When CW offered lifetime subscriptions, I started looking at other DAW's. Today, I can tell you that the latest up date of Studio One 3.5 is no slouch. Midi implementation, especially for composition in arrangement mode and scratch pads are ridiculous. Plugs are drag and drop (everything is drag and drop). Plugs are solid, the included sampler is very good, and for the low price of half off (and rumours of a discount for CW refugees) at the moment.
I will say that my work is very much either audio or MIDI composition/production. Studio One 3 is better at most things that count for me (stability, latency, support etc - the PreSonus community is good).

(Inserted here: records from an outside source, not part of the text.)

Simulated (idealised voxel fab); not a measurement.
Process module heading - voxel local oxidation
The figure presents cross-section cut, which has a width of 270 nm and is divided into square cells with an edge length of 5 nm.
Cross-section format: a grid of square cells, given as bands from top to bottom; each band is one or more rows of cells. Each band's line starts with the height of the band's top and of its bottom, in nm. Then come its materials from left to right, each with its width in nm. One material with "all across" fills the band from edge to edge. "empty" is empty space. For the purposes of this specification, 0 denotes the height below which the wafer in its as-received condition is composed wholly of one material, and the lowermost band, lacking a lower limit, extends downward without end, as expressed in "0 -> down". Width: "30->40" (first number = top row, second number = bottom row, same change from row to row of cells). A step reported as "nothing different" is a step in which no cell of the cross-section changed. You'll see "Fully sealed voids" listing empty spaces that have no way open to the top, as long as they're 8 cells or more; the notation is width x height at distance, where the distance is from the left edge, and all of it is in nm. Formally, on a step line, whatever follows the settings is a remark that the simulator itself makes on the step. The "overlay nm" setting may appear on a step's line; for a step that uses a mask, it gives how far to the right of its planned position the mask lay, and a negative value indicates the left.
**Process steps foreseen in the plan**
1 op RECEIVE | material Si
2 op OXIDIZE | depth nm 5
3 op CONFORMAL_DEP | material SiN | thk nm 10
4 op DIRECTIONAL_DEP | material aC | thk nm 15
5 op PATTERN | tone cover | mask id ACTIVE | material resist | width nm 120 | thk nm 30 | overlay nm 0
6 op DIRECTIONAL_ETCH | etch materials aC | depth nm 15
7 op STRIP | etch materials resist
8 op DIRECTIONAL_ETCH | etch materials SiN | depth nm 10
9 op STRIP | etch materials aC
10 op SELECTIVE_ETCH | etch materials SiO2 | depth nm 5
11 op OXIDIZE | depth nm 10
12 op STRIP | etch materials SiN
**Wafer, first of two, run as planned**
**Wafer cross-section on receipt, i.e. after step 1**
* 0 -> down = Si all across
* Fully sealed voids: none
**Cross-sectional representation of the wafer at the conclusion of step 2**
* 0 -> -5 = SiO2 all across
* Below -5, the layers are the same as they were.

I've been through it before (not with a DAW) and I'm sure I'll have to go through it again. Cakewalk is fine, but it's on the stagnation path. The product's stability isn't matched by the company's stability, and for me (especially since I'm starting a two year project), that really matters. So I'm formally finishing up my last projects in SPlat. Everything new will be done in S1.
All that said, is S1 all that and a bag of chips? Yeah, it's pretty solid. The interface is infinitely more navigable. There are multiple ways to navigate, I love the zero latency mode, latency monitoring, project mode. Like, it's a really serious tool. I have to say, for me personally, the interface delivers on a really smooth workflow. I used to record simple tracks in Sound Forge because I found Sonar really cranky about attaching to my outboard gear. The few times I did, I still exported to Sound Forge to speed up editing interviews. In S1 I do everything in S1. There's no need to round trip...I just go into edit mode and use the editor (which as some pretty slick features).
As for MIDI, I'm not sure what MIDI features you're missing, but it might be advisable to do a deep dive before you discount S1. I'm finding the quantize, and other performance tools really interesting (the equivalent of Sonar's midi process tools are the same, but a little different).
That's the best way to explain the difference between any two DAWs: the same, but different. Professionals use both. Amateurs use both. You can do 99.8% of exactly the same things between them. The difference is how the software lets you do your job, and how it handles its job. To me S1 is superior, but that's just me.
I've been with Cakewalk since whatever the DOS version bundled with a Soundblaster was. Seriously, like, 26ish years? I'm comfortable with it. It's fun. It's easy. It's mostly reliable (though progressively less in the last couple updates). I'm a little nostaglic, but mostly I worry about the staff.
As for the company, I found it interesting the CTO (head code monkey) made the announcement. I wonder if it wasn't a matter of "we can re-fresh the code, but we need to invest in it." Gibson is like the borg: acquire, consume, expel.
In any case, we're all in the same boat. It's not like Sonar is suddenly dead. It's just not going to develop. As I've said, my past and archive access will be Sonar. Sadly, but not very, the future will be with S1.
Cheers to everyone for the help over the years (I still may need some as I retrieve old projects). And all the best to the Bakers and Staff and Cakewalk. You're definitely in our thoughts this Thanksgiving.